The user map module assigns Part-of-Speech tags to words matching a given regular expression. It can be used to customize the behaviour of the analysis chain to specific applications, or to process domain-specific special tokens. The API of the class is the following:
class RE_map { public: /// Constructor RE_map(const std::wstring &); /// analyze given sentence. void analyze(sentence &) const; /// analyze given sentences. void analyze(std::list<sentence> &) const; /// return analyzed copy of given sentence sentence analyze(const sentence &) const; /// return analyzed copy of given sentences std::list<sentence> analyze(const std::list<sentence> &) const; };
The constructor receives as parameter the name of a file containing a list of regular expressions, and the list of pairs lemma-PoS tag to be assigned to each word matching the expression.
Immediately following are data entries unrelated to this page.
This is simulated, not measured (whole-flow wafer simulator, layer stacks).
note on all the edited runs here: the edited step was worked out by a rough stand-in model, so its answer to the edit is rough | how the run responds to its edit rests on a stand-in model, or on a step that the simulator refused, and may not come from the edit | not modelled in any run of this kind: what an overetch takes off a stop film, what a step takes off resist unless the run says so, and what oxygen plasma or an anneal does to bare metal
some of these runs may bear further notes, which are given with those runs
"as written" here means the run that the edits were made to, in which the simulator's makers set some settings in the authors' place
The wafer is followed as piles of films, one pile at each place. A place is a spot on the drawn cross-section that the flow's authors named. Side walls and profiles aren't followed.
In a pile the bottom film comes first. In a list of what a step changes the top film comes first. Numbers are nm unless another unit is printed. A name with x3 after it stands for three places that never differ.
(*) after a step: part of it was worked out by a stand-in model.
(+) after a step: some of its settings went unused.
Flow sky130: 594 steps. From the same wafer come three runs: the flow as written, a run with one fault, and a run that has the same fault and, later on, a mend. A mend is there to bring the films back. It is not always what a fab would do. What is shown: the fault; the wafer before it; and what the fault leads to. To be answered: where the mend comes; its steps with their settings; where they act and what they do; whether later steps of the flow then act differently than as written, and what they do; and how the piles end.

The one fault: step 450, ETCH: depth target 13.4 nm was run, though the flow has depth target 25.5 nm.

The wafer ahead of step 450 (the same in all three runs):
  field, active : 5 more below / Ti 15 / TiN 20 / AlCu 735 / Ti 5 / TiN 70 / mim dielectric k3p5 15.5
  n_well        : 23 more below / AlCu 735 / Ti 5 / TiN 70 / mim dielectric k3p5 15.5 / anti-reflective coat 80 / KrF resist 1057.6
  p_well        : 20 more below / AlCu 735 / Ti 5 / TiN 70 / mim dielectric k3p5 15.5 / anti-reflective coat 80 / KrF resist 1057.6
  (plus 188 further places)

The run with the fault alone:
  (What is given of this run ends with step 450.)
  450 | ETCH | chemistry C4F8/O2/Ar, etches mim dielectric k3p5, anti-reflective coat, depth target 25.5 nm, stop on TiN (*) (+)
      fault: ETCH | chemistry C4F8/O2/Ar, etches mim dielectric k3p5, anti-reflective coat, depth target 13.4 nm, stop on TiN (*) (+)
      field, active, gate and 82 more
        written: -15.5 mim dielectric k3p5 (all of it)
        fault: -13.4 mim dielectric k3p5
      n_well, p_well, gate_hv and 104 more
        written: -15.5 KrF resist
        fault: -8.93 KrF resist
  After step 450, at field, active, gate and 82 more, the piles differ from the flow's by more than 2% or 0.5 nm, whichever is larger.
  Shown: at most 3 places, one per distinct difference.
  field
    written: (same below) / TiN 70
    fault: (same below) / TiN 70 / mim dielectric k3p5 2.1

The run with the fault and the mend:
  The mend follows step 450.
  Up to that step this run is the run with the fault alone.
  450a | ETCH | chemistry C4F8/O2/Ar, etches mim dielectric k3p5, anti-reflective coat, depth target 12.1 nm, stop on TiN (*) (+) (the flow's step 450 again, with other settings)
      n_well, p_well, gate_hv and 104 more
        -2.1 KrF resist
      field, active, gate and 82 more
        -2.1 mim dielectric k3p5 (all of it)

Note that this module will be applied afer the tokenizer, so, it will only annotate symbols that have been separated at the tokenization step. So, customizing your application to recognize certain special tokens will require modifying also the tokenizer configuration file.
Note also that if you introduce in this file PoS-tags which are not in the tagset known to the tagger, it may not be able to properly disambiguate the tag sequence.
Note that this module sequentially checks each regular expression in the list against each word in the text. Thus, it should be used for patterns (not for fixed strings, which can be included in a dictionary file), and with moderation: using a very long list of expressions may severely slow down your analysis chain.